Create Time Series Object

When we create a time series object, we can keep the time information along with the data values. We have monthly data, so we create an array of dates and use it along with the Y data to create the time series object.

yr = repmat((1949:1960),12,1);
mo = repmat((1:12)',1,12);
time = datestr(datenum(yr(:),mo(:),1));
ts = timeseries(y(:),time,'name','AirlinePassengers');
ts.TimeInfo.Format = 'dd-mmm-yyyy';
tscol = tscollection(ts);
plot(ts)

Examine Trend and Seasonality

This series seems to have a strong seasonal component, with a trend that may be linear or quadratic. Furthermore, the magnitude of the seasonal variation increases as the general level increases. Perhaps a log transformation would make the seasonal variation be more constant. First we'll change the axis scale.

h_gca = gca;
h_gca.YScale = 'log';

It appears that it would be easier to model the seasonal component on the log scale. We'll create a new time series with a log transformation.

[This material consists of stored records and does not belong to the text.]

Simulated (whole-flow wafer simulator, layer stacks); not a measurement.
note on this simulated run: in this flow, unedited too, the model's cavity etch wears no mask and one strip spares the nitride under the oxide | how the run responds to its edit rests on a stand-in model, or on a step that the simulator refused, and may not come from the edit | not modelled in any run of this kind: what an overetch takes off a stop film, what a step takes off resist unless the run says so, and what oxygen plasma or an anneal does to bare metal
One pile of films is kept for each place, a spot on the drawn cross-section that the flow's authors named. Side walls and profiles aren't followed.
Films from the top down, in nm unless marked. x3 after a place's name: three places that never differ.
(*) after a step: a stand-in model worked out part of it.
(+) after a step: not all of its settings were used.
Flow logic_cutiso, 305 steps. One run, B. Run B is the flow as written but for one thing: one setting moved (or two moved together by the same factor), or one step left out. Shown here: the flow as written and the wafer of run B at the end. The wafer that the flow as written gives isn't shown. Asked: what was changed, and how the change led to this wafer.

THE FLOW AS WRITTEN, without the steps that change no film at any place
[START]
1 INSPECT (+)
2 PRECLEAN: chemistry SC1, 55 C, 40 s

tscol = addts(tscol,log(ts.data),'logAirlinePassengers');
logts = tscol.logAirlinePassengers;

Now let's plot the yearly averages, with monthly deviations superimposed. We want to see if the month-to-month variation within years appears constant. For these manipulations treating the data as a matrix in a month-by-year format, it's more convenient to operate on the original data matrix.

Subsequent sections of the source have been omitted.